Semiconductor Business News, © 1998, CMP Media Inc.
December 1998

Korean chip merger moves ahead

'Shotgun wedding' of LG and Hyundai businesses set for Dec. 31 after
government puts on pressure

By Jack Robertson

SEOUL -- For a while it didn't look as if it would happen, but the deal that would
create the world's third largest DRAM producer is beginning to come together.
Dec. 31 had been set as the date for the "shotgun wedding" of the chip
operations of South Korea's LG Semicon Co. Ltd. and Hyundai Electronics
Industries Co. Ltd.

The merger, which is being forced on the two chaebols by the South Korean
government, is part of its plan to recast the country's top five industrial groups,
which includes slashing the number of their subsidiaries from 264 to 130.

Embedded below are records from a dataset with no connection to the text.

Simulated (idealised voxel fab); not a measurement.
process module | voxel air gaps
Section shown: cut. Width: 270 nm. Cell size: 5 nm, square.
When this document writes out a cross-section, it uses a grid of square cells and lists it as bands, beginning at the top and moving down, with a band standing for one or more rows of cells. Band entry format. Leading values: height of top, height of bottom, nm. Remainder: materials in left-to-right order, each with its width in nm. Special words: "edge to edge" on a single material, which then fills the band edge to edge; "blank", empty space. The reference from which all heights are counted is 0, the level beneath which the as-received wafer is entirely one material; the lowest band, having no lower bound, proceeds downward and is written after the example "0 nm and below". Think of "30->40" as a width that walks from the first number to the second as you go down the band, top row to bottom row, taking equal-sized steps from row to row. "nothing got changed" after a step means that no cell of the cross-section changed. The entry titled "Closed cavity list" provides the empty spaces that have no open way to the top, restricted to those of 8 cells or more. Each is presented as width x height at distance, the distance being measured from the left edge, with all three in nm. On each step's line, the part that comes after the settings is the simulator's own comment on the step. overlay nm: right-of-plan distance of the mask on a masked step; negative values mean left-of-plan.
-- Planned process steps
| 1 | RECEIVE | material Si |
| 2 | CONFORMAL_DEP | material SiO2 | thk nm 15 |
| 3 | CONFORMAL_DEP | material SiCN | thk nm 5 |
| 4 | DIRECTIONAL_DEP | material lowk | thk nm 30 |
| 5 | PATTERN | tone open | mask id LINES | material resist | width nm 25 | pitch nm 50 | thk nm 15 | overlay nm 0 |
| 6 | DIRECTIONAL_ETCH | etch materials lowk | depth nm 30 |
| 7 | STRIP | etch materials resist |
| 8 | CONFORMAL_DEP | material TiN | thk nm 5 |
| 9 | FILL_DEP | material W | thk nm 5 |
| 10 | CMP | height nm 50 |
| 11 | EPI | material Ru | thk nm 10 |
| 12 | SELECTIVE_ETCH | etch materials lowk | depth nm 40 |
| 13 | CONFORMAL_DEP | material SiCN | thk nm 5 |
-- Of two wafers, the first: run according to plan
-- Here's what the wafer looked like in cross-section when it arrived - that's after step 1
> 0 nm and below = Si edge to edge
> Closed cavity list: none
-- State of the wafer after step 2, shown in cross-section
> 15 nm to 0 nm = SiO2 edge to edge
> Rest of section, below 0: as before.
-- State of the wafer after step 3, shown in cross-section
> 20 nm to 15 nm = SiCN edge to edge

After months of squabbling over which one of the bitter rivals will control the
new DRAM giant, the two companies have now promised the government they
will settle the issue of who will run the merged company by Dec. 25.

Arthur D. Little Inc., the Cambridge, Mass., management consultant hired to
work on the deal, has been told by the government to report its merger guidelines
by Dec. 22, which would include its recommendation on which company would
run the new combine. Then Hyundai and LG Semicon will have nine days to sign
a final agreement based on that recommendation.

The two companies now have very little wiggle room left to keep balking at
combining their chip operations. If they fail to sort out the management control
issue, the companies could see their loans called in and their credit frozen.

The Financial Supervisory Commission, which is overseeing the chaebol
restructuring, has warned the two companies that if they don't merge their chip
operations they could be thrown into a creditors' "workout" negotiation, which is
akin to U.S. pre-bankruptcy proceedings. A Hyundai spokesman acknowledged
that "the situation is very sensitive and the stakes are very high."

Even if Hyundai and LG Semicon merge, it is far from clear how well the bitter
rivals can mesh their chip operations into one. Each has sharply divergent
business strategies, marketing and distribution setups, and production
technologies. An official of Micron Technology Inc. hopes there is a merger,
"because there will be so much trouble, it could end up setting them back."

One of the biggest stumbling blocks in coming up with a merger package has
been how to handle the huge debt load that the two chip manufacturers are now
carrying. LG Semicon has a debt-to-equity ratio of more than 5-to-1 and Hyundai
Electronics was running a 7-to-1 ratio, according to estimates by analysts. (The
Hyundai ratio also covers its telecommunications equipment business.) But now
both chip operations reportedly have agreed to cut their debt-to-equity ratios to
2-to-1 by the end of 1999.

One of the toughest jobs ahead for the new chip company will be to come up
with the money to finance the high levels of R&D and capital investment that it
needs to remain competitive in the global semiconductor markets. This year,
Hyundai and LG Semicon both cut their capital spending by up two-thirds to
about $600-to-$700 million each.

Fab consolidation could lower the need for capital spending, but the new
semiconductor company can't cut too much leading-edge wafer fab capacity if it
is to retain the economies of scale that would keep it competitive with Micron
and Samsung, the other two leading DRAM suppliers.

Hyundai currently has four 8-inch fabs in Korea that are being upgraded to
sub-quarter-micron processing, and an 8-inch 0.22-micron fab in Eugene, Ore.
LG Semicon operates five 8-inch fabs in South Korea, and has started converting
some of them to sub-quarter micron processing.

Both companies have unfinished superfabs on hold in the U.K. Hyundai is
building one in Scotland and LG Semicon has one in Wales. It was unclear
whether construction on either of these plants would resume after the merger.